God, in his wisdom and providence, is able to use all of us clowns to bring about something good. All it takes is for us to remember just what it is we are through our baptism and the dignity that entails: Members of one body, whose head is Christ.

I've never really had much luck with shrugging off temptation. It is always there, always beckoning. I want it, I am attracted to its glamour. Even in the mission field, sin and temptation are present and promising. It looks like fun! And really, it IS kind of fun, at least in the moment. I see people sinning and I want to sin, too. I covet sin!

We can't just quit sinning, not without God's grace and not without some reason to convince our fallen intellect to override our appetite. We covet sin, and how do we covet? We begin by coveting what we see every day. The solution is not to try to quit sin cold turkey, to will ourselves to cease sinning and resist temptation. Rather, the solution is to begin to desire, or “covet,” so to speak, something else. When we see something else, something that is better than sin for both the person and society, we will begin to want that something else. When I read the lives of the saints, I am inspired to be like them. When I read Scripture, I am floored by the beauty and wisdom and truth within. When I am with holy and virtuous friends, I want to be holy and virtuous, too. When I see the innocent generosity of children, I want to be generous, too. There is an inner light, a joy that the living saints have, and I want it!

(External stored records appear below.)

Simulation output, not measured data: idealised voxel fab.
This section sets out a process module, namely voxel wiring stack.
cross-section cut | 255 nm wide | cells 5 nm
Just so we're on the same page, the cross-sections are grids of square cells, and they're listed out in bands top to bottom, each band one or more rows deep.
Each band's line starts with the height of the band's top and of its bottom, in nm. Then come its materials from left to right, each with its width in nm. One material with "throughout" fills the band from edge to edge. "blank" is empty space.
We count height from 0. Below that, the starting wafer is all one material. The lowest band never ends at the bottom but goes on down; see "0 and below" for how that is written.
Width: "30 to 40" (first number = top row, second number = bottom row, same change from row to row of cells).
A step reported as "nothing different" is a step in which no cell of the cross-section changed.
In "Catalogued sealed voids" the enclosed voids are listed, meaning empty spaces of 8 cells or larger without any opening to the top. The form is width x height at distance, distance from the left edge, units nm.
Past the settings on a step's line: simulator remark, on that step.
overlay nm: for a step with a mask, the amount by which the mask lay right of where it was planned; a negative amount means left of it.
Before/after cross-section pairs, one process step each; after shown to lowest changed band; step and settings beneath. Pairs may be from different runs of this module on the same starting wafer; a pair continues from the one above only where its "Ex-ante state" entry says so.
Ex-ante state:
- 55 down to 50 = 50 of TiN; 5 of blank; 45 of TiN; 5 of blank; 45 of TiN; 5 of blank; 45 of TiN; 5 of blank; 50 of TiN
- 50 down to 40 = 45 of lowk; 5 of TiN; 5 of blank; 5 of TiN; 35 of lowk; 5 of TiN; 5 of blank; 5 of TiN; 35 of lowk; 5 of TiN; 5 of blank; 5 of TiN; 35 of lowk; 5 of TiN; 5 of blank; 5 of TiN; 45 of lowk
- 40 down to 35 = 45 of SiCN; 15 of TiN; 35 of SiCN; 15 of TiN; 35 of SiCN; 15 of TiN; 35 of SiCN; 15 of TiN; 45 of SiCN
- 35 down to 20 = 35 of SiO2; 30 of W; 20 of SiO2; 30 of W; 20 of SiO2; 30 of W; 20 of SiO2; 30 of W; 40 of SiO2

Obviously we can't retreat entirely from the world and all that is messed up inside of it. But we can add some peace to the chaos, some contemplative silence to the noise, and try to fill our lives with truth, beauty, and virtue.

We covet what we see. To fulfill our baptismal promises and turn away from sin, let's look to Christ and the saints, especially Mary, and “covet” their holy living!


Monday, May 18, 2015

The thing for which I am thankful #34,751: Reliable Refrigeration

It's a small thing, seemingly, but it really helps save time and money. We have what is basically a dorm fridge in our kitchen here, and it's nice to have a place to keep meat and leftovers and chill drinks. We make-do. It's not large enough for all of our produce, so we're left keeping a constant stream of fresh produce at room temperature. Besides it's a fritzy fridge, and will freeze everything without warning. If the power goes out for more than a day, we're left with a bunch of defrosted meat that needs to be cooked and eaten.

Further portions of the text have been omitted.